LOS ANGELES -- Luke Donald was on the practice range at Riviera before dawn Wednesday, so dark that only temporary floodlights allowed him to see where the ball was going.
It was a snapshot of the perks that come with being No. 1 in the world, and what got him there.
2012 NORTHERN TRUST OPEN
This year's edition of the Northern Trust Open is the 48th PGA Tour event that Riviera has hosted since it opened in 1926.
The best player gets his choice of tee times for the pro-am, and the early spots go first. Along with being No. 1 in the world, Donald sits atop both the PGA Tour and European Tour money lists, the first player ever to lead the two biggest tours.
As for the work ethic? Getting to the top wasn’t an accident.
“I think the best part of being No. 1 is knowing that my best golf is good enough to get me to that No. 1 spot, just from a confidence and mental standpoint,” Donald said. “That’s gratifying to know that the hard work is paying off.”
The hardest part might be the encore.
Donald is coming off a year he won’t ever forget, and it all began at Riviera with a round he would like to erase from his memory. In his first event, he shot a 79 in the second round to miss the cut.
Toward the end of his season, he had won a career-best four times, including the most exciting finish this side of a major when he birdied six straight holes to start the back nine at Disney and closed with a 64 for a two-shot victory. It gave him the double money title, and was enough to make him a landslide winner of PGA Tour Player of the Year.
Off the course was joy and grief.
His father, Colin, died of heart failure just a few days before Donald’s wife gave birth to their second daughter.

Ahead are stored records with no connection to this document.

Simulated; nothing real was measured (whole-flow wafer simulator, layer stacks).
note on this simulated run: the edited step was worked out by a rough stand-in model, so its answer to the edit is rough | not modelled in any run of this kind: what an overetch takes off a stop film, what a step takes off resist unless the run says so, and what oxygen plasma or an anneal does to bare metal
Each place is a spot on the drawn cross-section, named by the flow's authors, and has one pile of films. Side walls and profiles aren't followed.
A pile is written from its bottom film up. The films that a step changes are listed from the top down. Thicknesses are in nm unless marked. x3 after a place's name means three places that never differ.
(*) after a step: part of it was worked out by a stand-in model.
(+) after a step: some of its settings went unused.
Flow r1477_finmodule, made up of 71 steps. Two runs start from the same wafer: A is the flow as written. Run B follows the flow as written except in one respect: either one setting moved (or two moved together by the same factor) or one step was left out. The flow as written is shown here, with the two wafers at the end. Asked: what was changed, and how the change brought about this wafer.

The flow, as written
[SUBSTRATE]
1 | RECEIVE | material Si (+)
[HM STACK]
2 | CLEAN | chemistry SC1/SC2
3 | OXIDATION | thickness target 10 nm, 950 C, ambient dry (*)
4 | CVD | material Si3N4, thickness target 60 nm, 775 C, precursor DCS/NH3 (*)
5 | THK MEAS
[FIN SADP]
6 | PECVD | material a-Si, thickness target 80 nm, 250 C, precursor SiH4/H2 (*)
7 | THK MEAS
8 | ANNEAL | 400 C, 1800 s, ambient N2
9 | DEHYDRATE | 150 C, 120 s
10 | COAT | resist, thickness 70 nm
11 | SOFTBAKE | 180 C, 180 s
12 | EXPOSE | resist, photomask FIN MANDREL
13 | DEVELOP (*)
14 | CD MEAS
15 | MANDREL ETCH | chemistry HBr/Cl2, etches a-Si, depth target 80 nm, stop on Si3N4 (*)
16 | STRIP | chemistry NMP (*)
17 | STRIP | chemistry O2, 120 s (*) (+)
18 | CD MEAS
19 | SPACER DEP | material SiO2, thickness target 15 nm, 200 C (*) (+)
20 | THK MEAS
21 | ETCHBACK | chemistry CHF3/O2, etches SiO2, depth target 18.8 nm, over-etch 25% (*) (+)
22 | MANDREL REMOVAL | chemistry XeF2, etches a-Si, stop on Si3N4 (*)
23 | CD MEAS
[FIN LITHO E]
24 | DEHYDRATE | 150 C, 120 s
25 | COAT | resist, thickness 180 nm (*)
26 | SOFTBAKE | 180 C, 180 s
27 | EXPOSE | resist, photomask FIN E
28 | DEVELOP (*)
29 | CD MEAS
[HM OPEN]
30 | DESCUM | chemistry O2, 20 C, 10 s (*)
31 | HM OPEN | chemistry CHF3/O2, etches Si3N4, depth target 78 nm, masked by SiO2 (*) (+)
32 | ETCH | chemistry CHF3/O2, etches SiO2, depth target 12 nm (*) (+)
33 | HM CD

“Obviously, a decent amount of my work had already been done,” Donald said. “I’d had a great season up until that point. And in a way, those couple weeks were very tough. I think the birth of my second daughter helped shed a little bit of grace on the whole situation. It helped with the passing of my father. And I think I came out of it a stronger person with a little bit more perspective.”
His father rarely went to golf tournaments. He was proud of his son more as a person than just a golfer. The last two years had been a struggle, as his father went from double knee replacement to an addiction to pain killers, then bouts of depression.
One moment stands out for Donald, and he wasn’t even there.
He was at Wentworth, fighting a flawed swing to stay in the hunt long enough to get into a playoff with Lee Westwood, beat him on the first extra hole and replace him as No. 1 in the world.
Donald’s brother, Christian, was home that weekend with their father, watching it unfold on television.
“He looked in Chris’ eye, and it was a proud moment,” Donald said. “He’s always been proud and supportive, more proud of the person I turned into.”
Donald opened his season in Abu Dhabi with a tie for 48th, the first time since August that he didn't finish among the top 12. That’s still better than missing the cut, as he did at the Northern Trust Open a year ago.
Riviera is where Donald comes full circle.
He leads a field that features two-time winner Phil Mickelson, coming off his six-shot comeback to win last week at Pebble Beach; a pair of Aussies in Jason Day and Adam Scott, who are playing the PGA Tour for the first time this year; and Padraig Harrington, who started to show some long lost form at Pebble Beach.
Also playing is Sergio Garcia, a regular partner of Donald in the Ryder Cup. Garcia once talked about winning money titles on both sides of the Atlantic, and he was impressed -- as was most everyone -- that Donald got it done.
“Very remarkable,” Garcia said. “It’s never really been done by a guy that is a member of both tours, so it shows you how difficult it is to do it. For a guy like Luke to be able to do it, as well as No. 1, it was great to see.”
Donald finally is getting the respect for his feats, especially his world ranking.
Westwood got the same questions, mostly from an American audience -- how can a guy be No. 1 without ever winning a major? Those questions mainly were born out of comparisons to Tiger Woods, who had been No. 1 for 10 years of his career, and who won majors with regularity. The world ranking is about accumulating points, and no one was more consistent than Donald.
By the end of the year, there were no questions about who was No. 1 in the world.
“I think the way in which I won in Disney helped, and winning both money titles,” Donald said. “People, especially my peers, realized what an accomplishment that was, playing a limited schedule and pulling off both money titles. I think I went up in the estimation of my peers.”
As for the majors?
That’s a priority.
The Masters is two months away, and Donald is building toward that. He’ll play the next two weeks, including his first title defense at the WGC-Accenture Match Play Championship, then play consecutive weeks in Florida at Doral and Tampa.
Donald talks about a strong will to succeed, and there’s no reason to think that won’t apply during the four biggest weeks of the year.
“I feel like my game is good enough right now to win majors,” Donald said. “I don’t feel like there’s a huge weakness. If I can win four times in a year, I should be able to win a major. There are still things I can improve on to give myself better opportunities.”